Thursday, November 5, 2009

Chevette

Did some more work on the chevette a few weekends ago. Moved it from our house to my mom’s house to get it out of the way for winter. I bought a master cylinder for it.

Me and brother working on chevette

I put the new master cylinder on it, and went to bleed the brakes, blowing a rear brake line in the process. So now I have to wait to get the brake lines done.
The master cylinder removal was unhooking lines, unbolting the master cylinder, unhooking the linkage under the dash, bleeding, and reversing the process.

Chevette Master Cylinder

I bled the master cylinder in the car, by pumping the brakes with plugs in the master cylinder, took about an hour and half to get the air out of the master cylinder.

Three hoods up

I hooked the lines up, started to bleed the brakes, and blew the rear line.

My brother’s car was up in the air, waiting a transmission swap. My mom’s car needed a thermostat. And the bronco needs the fuel lines fixe, a brake line tightened, and the tranny put back together. So lots left to do. Bad thing is the cold weather is on the way hard and fast, so I am going to have to start picking my battles on what to fix.

Waiting on a transmission

Electrical Outlet

So last week our microwave stopped working, and we smelt burning plastic. So I unplugged it until I could look at it. I plugged it back in without the cover on, it threw sparks inside. Not surprising, it was from the 1970s and microwaves don’t last forever. So I left it plugged in and we started smelling the plastic again, the inside was hot. You could actually see a capacitor arching to a screw in the board.

So it was unplugged, and we got a new microwave.

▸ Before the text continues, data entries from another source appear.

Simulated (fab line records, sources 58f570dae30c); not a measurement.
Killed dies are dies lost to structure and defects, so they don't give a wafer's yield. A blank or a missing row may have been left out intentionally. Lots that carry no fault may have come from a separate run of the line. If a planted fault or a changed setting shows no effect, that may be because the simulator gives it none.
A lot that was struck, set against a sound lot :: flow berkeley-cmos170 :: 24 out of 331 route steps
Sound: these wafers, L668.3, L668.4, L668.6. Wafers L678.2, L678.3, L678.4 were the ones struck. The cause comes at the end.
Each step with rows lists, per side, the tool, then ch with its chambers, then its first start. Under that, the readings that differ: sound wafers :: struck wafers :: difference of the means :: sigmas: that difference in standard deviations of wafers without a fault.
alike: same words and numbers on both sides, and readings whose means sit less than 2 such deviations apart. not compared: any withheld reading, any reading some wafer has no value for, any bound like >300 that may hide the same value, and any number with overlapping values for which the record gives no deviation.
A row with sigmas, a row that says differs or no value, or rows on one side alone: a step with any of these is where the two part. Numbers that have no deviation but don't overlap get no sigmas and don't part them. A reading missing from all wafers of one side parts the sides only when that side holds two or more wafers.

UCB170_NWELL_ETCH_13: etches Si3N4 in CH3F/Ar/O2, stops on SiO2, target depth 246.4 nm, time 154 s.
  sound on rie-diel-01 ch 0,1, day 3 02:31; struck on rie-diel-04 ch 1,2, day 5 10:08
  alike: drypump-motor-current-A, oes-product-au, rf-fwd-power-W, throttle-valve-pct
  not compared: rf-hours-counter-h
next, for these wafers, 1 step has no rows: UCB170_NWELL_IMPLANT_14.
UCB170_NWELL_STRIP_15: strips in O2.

Plugged in the new microwave and it didn’t work. Tried the new microwave in another outlet and it worked perfectly. So I took the plug cover off. The microwave surging had cooked the plug. The outlet had melted in the wall. The box was a little melted but still served its purpose so I left it.

Bad wall plug

It wasn’t as bad as it looked. I had an old surge protected outlet to replace it with. I’m not a fan of them, had them in my garage and just plugging in a welder will set them off.

Open box

So I took the old one out, the wires were not that bad, I wrapped the live wire in some electric tape. It had some bubbles in the plastic coating. But I wrapped it up and hooked up the outlet. I'm replacing the wiring from knob and tube and old strand wires to new ez pull wires piece by piece anyway so it will get changed in about a year.

Wall Outlet naked

I turned the power back on and nothing burnt down. Or shot sparks. So I plugged the microwave in and it worked. I left the cover off for a day to make sure the house wasn’t going to burn down, and then I put it back on.

Wall outlet finished

I like to think I saved the house from a fire.